Tusk’s tour comes ahead of a special European Union summit on the crisis next Monday. Germany’s Merkel said television pictures of migrants desperate to make their way into western Europe via the Balkans drove home the urgency of the summit.
“The pictures show us clearly every day that there is a need for talks,” she said after meeting Croatian Prime Minister Tihomir Oreskovic in Berlin.
“We also naturally need to deal with the very difficult situation in Greece and see how we can fulfill what the (European) Commission demanded from us, namely to end the politics of waving people through and to return to the Schengen system as soon as possible and to the greatest possible extent.”

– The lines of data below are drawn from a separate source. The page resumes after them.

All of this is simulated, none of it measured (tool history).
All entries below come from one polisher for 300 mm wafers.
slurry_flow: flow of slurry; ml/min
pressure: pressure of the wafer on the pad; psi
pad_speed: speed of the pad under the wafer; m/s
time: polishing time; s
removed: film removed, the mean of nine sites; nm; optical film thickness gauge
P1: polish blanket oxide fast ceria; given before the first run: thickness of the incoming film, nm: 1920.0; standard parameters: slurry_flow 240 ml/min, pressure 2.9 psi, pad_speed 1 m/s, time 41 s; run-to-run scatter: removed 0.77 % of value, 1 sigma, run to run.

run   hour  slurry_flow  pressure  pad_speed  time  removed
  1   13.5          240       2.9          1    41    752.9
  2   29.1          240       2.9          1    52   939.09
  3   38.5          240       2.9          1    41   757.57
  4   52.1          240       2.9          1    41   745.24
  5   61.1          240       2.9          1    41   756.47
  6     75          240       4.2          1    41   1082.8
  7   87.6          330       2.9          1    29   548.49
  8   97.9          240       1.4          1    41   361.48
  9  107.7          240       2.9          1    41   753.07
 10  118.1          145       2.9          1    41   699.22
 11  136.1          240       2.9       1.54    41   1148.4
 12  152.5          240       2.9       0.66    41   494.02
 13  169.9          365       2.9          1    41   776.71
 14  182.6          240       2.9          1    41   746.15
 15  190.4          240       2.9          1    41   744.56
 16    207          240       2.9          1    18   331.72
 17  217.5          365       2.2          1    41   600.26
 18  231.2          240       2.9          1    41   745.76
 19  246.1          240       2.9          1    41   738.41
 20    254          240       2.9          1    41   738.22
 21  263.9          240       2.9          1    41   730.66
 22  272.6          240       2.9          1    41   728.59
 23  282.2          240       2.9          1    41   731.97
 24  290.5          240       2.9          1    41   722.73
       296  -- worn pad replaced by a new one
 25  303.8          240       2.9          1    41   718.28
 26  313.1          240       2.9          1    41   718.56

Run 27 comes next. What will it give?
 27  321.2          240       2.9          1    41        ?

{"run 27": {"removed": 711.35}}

The difficulty of reaching agreement on an issue which goes to the heart of public fears for security and safety in many countries was underlined by Austrian Chancellor Werner Faymann, who honed in on comments from German Interior Minister Thomas de Maiziere that suggested he thought Austria might wave through too many migrants.
“What is not acceptable is to say that they should definitely come and then the interior minister says he is against waving people through (to Germany),” Faymann told a news conference after a weekly cabinet meeting.
“Then how should they go to Germany?”
The UNHCR, meanwhile, urged all EU member states to reinforce their capacity to register and process asylum seekers through their national procedures as well as through an EU relocation scheme.
“Greece cannot manage this situation alone,” Edwards said.
Despite commitments to relocate 66,400 refugees from Greece, EU member states have so far pledged just 1,539 spaces and only 325 people actually have been relocated, he added.